KMBC-TV (channel 9) is a television station in Kansas City, Missouri, United States, affiliated with ABC. It is owned by Hearst Television alongside The CW affiliate KCWE (channel 29). The two stations share studios on Winchester Avenue near Swope Park in southeast Kansas City, Missouri; KMBC-TV's transmitter is located at 23rd Street and Topping Avenue, east of downtown in the Blue Valley area.
Channel 9 began broadcasting on August 2, 1953. For the first ten months, two stations operated on the channel: KMBC-TV, associated with KMBC radio, and WHB-TV, the television adjunct of WHB radio. The stations had separate studios and staffs, alternating every 90 minutes on the air, but shared transmitter facilities and an affiliation with CBS. The two stations were combined in 1954 when Cook Paint and Varnish Company, owner of WHB radio and television, bought out KMBC radio and television and retained the KMBC facilities and designation. In 1955, a multi-market affiliation switch by the Meredith Publishing Company forced KMBC-TV to switch from CBS to ABC.

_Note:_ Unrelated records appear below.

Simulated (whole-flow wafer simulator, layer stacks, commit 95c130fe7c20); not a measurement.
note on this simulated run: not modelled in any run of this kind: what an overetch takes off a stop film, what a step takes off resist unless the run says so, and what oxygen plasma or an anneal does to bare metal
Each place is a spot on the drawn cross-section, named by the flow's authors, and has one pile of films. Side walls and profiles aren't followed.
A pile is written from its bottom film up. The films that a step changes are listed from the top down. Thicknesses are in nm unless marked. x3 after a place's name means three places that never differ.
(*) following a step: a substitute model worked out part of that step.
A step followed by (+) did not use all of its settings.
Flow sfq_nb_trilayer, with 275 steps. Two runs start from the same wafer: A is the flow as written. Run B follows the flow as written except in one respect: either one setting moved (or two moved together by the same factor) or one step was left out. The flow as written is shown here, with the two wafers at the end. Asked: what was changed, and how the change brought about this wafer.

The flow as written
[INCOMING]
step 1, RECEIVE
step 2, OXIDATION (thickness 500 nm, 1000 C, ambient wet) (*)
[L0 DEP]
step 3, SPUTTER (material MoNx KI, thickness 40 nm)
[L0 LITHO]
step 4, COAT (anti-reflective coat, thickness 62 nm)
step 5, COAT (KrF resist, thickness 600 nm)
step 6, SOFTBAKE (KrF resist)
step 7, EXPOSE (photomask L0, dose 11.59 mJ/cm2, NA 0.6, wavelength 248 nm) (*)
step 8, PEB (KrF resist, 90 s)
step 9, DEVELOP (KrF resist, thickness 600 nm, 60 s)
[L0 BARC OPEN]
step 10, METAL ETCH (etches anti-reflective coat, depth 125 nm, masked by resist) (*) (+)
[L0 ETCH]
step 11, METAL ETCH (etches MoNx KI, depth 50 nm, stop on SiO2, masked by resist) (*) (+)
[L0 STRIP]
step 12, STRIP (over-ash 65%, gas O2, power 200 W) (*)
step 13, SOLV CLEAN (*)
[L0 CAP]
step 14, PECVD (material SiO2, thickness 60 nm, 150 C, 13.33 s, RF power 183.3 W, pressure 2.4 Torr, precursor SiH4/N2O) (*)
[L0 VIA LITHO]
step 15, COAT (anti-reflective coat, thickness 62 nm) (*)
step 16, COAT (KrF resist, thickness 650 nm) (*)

Metromedia acquired the KMBC stations in 1961, selling KMBC radio off in 1967. Under Metromedia, KMBC-TV became a competitive station in the market, at first in non-news programming—where its offerings sometimes resembled one of Metromedia's own independent stations—and later in news in the 1970s. This began to change at the end of the decade, as KCMO-TV (now KCTV) mounted a ratings challenge, and one of Metromedia's last substantive decisions as owner of the station was a watershed. In 1981, KMBC-TV fired anchorwoman Christine Craft after seven months on the air, claiming negative audience acceptance. Believing she was fired because of her looks, which the news director did not like, Craft sued Metromedia in a highly watched sex discrimination case; while she ultimately lost, the trial embarrassed KMBC-TV, whose manager testified that appearance was "at the top of the list" of qualities desired in a news anchor, and spotlighted the unequal treatment of women in TV news.
KMBC-TV was sold to Hearst in 1981 to make room for Metromedia's purchase of WCVB-TV in Boston. The news department, which had initially weathered the loss of Craft in the ratings, fell to third place. In the late 1980s, under general manager Dino Dinovitz, the station orchestrated a turnaround, commanding a news ratings lead in the market throughout the 1990s. KMBC-TV began programming channel 29 in 1996. In 2007, the stations moved out of their longtime home—the historic Lyric Theatre building—and to their present studios in southeast Kansas City. KMBC continues to compete for first place in local news ratings.
Cook Paint and Varnish Company, the owner of WHB, agreed in April 1954 to purchase KMBC radio and television from Midland Broadcasting Company, retain the KMBC stations and their studio facility, and sell WHB radio to the Todd Storz of Omaha, Nebraska. A driving factor in the transaction was the share-time situation on channel 9. The principals of Cook and Midland issued a joint statement reading, "We have learned that shared-time operation of a television channel can be successfully accomplished, but we have learned also that the difficulties of such shared time can be eliminated by one ownership." On June 13, 1954, channel 9 became solely KMBC-TV; WHB-TV's staff and equipment were folded into the expanded operation, and the Power and Light Building studio was closed. In November 1954, the final transmitter facility was activated, bringing KMBC-TV's effective radiated power to the maximum of 316,000 watts and improving reception of the station.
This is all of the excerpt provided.